NOTES. Five-year Bible reading plan.

NOTES for DanĀ 11:21-45

The closer the narrative comes to the time when the Book of Daniel was written, the more detailed the visionary's account becomes, and the more details flash by, as happens when an airplane, preparing to land, descends from a great height and approaches the ground. Now the image of the wicked king appears in all its fullness, along with a heap of events connected with his reign: wars, the defilement of the Temple, grandiose projects, persecutions against the Synagogue... The flow of time seems to accelerate, heaven seems to draw near to earth, and God's servants look more intently at what is happening below.
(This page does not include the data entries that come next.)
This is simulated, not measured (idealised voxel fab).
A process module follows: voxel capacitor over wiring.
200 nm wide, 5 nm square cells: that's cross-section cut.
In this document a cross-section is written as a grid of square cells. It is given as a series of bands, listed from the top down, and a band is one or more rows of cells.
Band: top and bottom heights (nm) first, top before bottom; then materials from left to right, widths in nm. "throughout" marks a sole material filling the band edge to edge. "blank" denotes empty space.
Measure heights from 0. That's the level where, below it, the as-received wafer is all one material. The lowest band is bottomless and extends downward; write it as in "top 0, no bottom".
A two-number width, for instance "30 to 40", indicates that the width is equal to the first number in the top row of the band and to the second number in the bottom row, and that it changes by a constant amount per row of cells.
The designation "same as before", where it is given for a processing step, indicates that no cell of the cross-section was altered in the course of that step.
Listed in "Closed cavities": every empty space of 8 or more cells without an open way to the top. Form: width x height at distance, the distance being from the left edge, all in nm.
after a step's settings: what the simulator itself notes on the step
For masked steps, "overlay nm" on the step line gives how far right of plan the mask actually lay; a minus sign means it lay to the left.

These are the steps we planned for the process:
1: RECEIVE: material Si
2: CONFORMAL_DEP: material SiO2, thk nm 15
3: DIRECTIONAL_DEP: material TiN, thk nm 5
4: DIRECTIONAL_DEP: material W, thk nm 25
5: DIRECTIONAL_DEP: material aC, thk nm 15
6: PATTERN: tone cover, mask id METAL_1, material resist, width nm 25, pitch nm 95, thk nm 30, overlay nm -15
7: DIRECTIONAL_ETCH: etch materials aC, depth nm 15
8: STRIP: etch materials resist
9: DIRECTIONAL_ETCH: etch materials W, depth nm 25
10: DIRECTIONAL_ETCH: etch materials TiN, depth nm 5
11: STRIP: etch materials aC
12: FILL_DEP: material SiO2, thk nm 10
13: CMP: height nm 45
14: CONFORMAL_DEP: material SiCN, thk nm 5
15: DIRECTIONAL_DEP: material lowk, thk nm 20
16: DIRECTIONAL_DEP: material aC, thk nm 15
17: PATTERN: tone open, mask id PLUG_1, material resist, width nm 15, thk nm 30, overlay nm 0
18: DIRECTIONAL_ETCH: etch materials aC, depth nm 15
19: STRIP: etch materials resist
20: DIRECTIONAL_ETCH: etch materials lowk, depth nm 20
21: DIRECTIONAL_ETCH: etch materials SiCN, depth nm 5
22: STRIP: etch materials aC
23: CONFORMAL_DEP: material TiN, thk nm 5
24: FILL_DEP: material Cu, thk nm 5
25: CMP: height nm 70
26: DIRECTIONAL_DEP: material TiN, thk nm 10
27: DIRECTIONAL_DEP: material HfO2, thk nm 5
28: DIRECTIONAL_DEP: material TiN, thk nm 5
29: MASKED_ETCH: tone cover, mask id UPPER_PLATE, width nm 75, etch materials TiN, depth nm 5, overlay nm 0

This is not surprising: in those times heaven was indeed drawing near to earth. More precisely, the Kingdom drew near in order to enter the world. For the Son of Man, of whom the Book of Daniel speaks, also begins His preaching with a call to conversion because the Kingdom has drawn near. The meeting point was already close; the Maccabean wars, the rule of the Hasmoneans, the Roman conquest, and finally the catastrophe of the year 70 outline that historical circle of events whose center it became.

And within this circle events develop with extraordinary intensity. Not only in the sense of their outward course, but also in the sense of their spiritual density. It is no accident that the author of the book sees both the persecutions of Antiochus and the Maccabean wars as an era of what was then called the "messianic woes": trials that befall the faithful immediately before the coming of the Messiah. The era of the "messianic woes" belongs not only to the history of the fallen world, but also to the history of the Kingdom, for the Kingdom too has its own history, though it unfolds differently from the history of the fallen world.

This era stands on the boundary between the fallen world and the Kingdom. More precisely, it itself is the boundary: everything before it belongs wholly to the fallen world, and everything after it belongs to the messianic Kingdom. And at the boundary between two different environments, processes always proceed in unusual ways and often accelerate. This is true both for the physical world and for the spiritual one. Such is the flow of history, accelerated and unusual, as it appears to the visionary who finds himself at the boundary of the Kingdom.